NCLT says advance paid by real-estate developer to property owner qualifies as Operational Debt under IBC

The Tribunal held that the execution of Development Management Agreement would have qualified the petitioner to claim

Update: 2021-01-19 10:30 GMT

NCLT says advance paid by real-estate developer to property owner qualifies as Operational Debt under IBC The Tribunal held that the execution of Development Management Agreement would have qualified the petitioner to claim the Development Management Agreement fees which is an operational debt The National Company Law Tribunal (NCLT), Mumbai bench comprising of two member...

NCLT says advance paid by real-estate developer to property owner qualifies as Operational Debt under IBC

The Tribunal held that the execution of Development Management Agreement would have qualified the petitioner to claim the Development Management Agreement fees which is an operational debt

The National Company Law Tribunal (NCLT), Mumbai bench comprising of two member Suchitra Kanuparthi (Member Judicial) and Chandra Bhan Singh (Member Technical) admitted a petition filed by Sunteck Realty Ltd under Section 9 of Insolvency and Bankruptcy Code, 2016 (IBC, 2016) against the respondent - Goodwill Theatres Private Ltd for initiating corporate insolvency resolution process is admitted.

The NCLT observed that the advance paid by a real-estate developer to a property owner for a re-development project meets the merit requirements as operational debt under the IBC, 2016.

Brief facts of the case:

The parties had executed a term sheet in August 2018 after the respondent/corporate debtor (CD) approached the petitioner for the redevelopment of his property. The petitioner claimed to be a real-estate developer who approached the NCLT against the CD for nonpayment of Rs 3.12 crore.

In accordance with the term sheet, the petitioner had paid an amount of Rs 2.51 crores as an advance payment. According to the term sheet, if in case of failure to execute the Development Management Agreement within 60 days, the term sheet would automatically be terminated unless mutually extended in writing is given and the CD would re-pay the advance along with the interest.

However, both the parties mutually agreed to terminate the Term Sheet and accordingly the Development Management Agreement was never executed between the parties in terms of the Term Sheet. Thus, it was contended by the petitioner that CD ought to have paid the amount of Rs 2.51 crores to the Petitioner immediately.

The petitioner claimed that in view of execution of Term Sheet, it was an Operational Creditor under the IBC, 2016 and therefore, claims that the advance money paid by the Petitioner to the Corporate Debtor for availing goods and services is an ex-facie debt under IBC, 2016.

Petitioner further argued that under the term sheet, the corporate debtor had agreed to appoint and engage the petitioner for the performance of the services. The petitioner claimed that the advance money paid for availing goods and services was an ex-facie debt under IBC and that the advance amount paid by it to the CD was never returned despite repeated reminders.

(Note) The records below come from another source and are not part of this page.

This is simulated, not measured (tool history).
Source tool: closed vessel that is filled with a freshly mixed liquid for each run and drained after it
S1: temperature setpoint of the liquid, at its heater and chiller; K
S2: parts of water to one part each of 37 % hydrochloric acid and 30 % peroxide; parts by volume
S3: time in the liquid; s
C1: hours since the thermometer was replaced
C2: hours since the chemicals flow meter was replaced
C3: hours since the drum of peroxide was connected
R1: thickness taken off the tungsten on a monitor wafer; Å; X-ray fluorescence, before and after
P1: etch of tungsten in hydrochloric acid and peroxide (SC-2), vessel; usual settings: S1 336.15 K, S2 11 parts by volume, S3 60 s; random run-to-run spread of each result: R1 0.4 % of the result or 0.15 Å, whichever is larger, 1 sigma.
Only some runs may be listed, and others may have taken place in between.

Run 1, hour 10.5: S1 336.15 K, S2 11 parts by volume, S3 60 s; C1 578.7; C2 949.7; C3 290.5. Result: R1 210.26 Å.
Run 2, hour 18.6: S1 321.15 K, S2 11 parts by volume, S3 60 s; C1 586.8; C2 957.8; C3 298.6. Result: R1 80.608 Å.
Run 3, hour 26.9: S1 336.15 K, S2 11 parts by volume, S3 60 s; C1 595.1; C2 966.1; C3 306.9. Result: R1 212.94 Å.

Per contra, the CD remarked that the petitioner was not an Operational Creditor in terms of the IBC, 2016 and the Term Sheet is not a binding agreement between the parties. The Term Sheet was merely an agreement to enter into an agreement and is not a concluded agreement between the parties. Further, the Petitioner has not provided any goods or services to the Corporate Debtor to claim relief under Section 9 of the IBC, 2016, stated the CD.

Ruling of Tribunal:

The Tribunal after hearing both the parties highlighted that by virtue of the 'binding term sheet', the CD had agreed to appoint the petitioner as its project manager for the performance of the services in relation to the project.

The Tribunal further observed, "intention of parties while executing the binding Term Sheet clearly indicate that the Petitioner was engaged to perform the services in relation to the project as an agent/contractor on behalf of the owner and the Project Manager to accept an engagement to undertake, provide and carry out such services subject to payment of Development Management Agreement fees by the Corporate Debtor. The mutual obligation and covenants as detailed in the binding Term Sheet and thus demonstrates that this is the service which was required to be provided by the Petitioner to the Corporate Debtor and hence, this is construed to be an Operational Debt within the meaning of Section 5(21) of the IBC, 2016".

The NCLT ruling was delivered on 7 January 2021.

The NCLT ruled that the amount of Rs 2.51 crore as paid to the CD was part of the service rendered by the petitioner to the CD and thus, was qualified as Operational Debt in terms of Section 5(21) IBC, 2016.

The NCLT further concluded that the execution of the Development Management Agreement would have qualified the petitioner to claim the Development Management Agreement fees which is an operational debt.

However, the Development Management Agreement was never executed, the termination of the binding term sheet prompted the liability of refund of money which could be construed as the part of the operational debt and part services rendered to the CD in accordance with mutual obligations set out in the term sheet. Hence in the light of foregoing observation, NCLT accordingly opined that it was a fit case for admission and order of moratorium under Section 14 IBC, 2016 was passed.